Easy Sunday morning crepes


  1. 2 large eggs
  2. 3/4 cup milk
  3. 1/4 cup water
  4. 1 cup flour
  5. 3 tbs butter, melted
  6. Sweet crepes
  7. 2 1/2 tbs sugar
  8. 1 tsp vanilla
  9. Savory crepes
  10. 1/4 tsp salt


  1. Mix all ingredients together. Whisk until combined and smooth, then let sit in the fridge for an hour.

  2. For cooking, I use a small sauté pan and spray on some non-stick spray that I wipe off to leave just a thin film. Heat the pan over medium heat. Pour in 1/8 cup of batter (1/4 cup if using a bigger pan) and swirl around until the bottom of the pan is completely covered. Cook about 1 minute, maybe less, then check to see if the underside has turned brown. Once brown, flip it over, cook about 1/2 as long again (about 30 seconds or so).

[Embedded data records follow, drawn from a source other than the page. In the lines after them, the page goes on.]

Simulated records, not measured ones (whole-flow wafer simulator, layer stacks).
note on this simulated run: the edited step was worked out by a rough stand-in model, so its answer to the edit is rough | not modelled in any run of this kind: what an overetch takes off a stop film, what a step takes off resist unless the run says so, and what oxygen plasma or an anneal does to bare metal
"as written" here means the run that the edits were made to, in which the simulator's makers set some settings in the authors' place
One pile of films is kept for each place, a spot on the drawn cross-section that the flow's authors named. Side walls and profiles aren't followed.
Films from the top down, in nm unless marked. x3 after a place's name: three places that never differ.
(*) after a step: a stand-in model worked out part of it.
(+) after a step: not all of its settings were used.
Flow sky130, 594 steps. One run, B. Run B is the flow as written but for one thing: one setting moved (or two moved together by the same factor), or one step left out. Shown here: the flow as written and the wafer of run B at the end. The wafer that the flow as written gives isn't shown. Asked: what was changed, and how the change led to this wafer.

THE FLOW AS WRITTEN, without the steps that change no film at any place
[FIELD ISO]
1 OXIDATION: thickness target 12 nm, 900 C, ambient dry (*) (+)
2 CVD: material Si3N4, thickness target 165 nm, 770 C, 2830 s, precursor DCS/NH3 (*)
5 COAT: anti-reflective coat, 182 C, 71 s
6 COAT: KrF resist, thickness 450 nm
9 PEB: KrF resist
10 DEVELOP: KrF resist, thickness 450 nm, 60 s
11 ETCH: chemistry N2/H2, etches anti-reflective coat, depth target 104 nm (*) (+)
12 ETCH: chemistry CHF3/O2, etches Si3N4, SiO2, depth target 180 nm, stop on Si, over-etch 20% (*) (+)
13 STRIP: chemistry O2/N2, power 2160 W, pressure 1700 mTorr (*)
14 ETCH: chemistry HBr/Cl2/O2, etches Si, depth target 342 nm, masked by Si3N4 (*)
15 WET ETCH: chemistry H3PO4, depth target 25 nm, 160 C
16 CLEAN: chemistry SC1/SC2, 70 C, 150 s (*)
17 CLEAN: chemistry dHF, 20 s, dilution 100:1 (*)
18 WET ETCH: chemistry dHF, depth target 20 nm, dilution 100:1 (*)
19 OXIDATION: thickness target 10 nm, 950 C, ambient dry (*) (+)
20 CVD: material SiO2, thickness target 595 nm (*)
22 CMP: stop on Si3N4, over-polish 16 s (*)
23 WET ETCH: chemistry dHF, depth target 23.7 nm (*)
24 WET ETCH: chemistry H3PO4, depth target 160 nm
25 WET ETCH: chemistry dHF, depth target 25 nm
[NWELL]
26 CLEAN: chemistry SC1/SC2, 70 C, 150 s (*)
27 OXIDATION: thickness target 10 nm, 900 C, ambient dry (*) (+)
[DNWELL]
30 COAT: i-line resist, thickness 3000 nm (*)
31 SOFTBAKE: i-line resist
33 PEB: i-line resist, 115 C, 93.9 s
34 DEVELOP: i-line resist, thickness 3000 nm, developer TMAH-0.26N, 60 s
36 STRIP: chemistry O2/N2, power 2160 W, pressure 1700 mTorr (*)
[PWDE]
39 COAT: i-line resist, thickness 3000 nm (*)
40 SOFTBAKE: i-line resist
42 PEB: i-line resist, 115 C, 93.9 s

  3. Stack crepes as they are done and keep covered with tin foil or at a very low heat in the oven to keep them warm. Serve immediately (though you can freeze them for later, if you want).

  4. The one pictured below has the caramelized apples, Greek yogurt, lychee honey, toasted almond slivers, and a pinch of sea salt. Quite tasty, I have to say.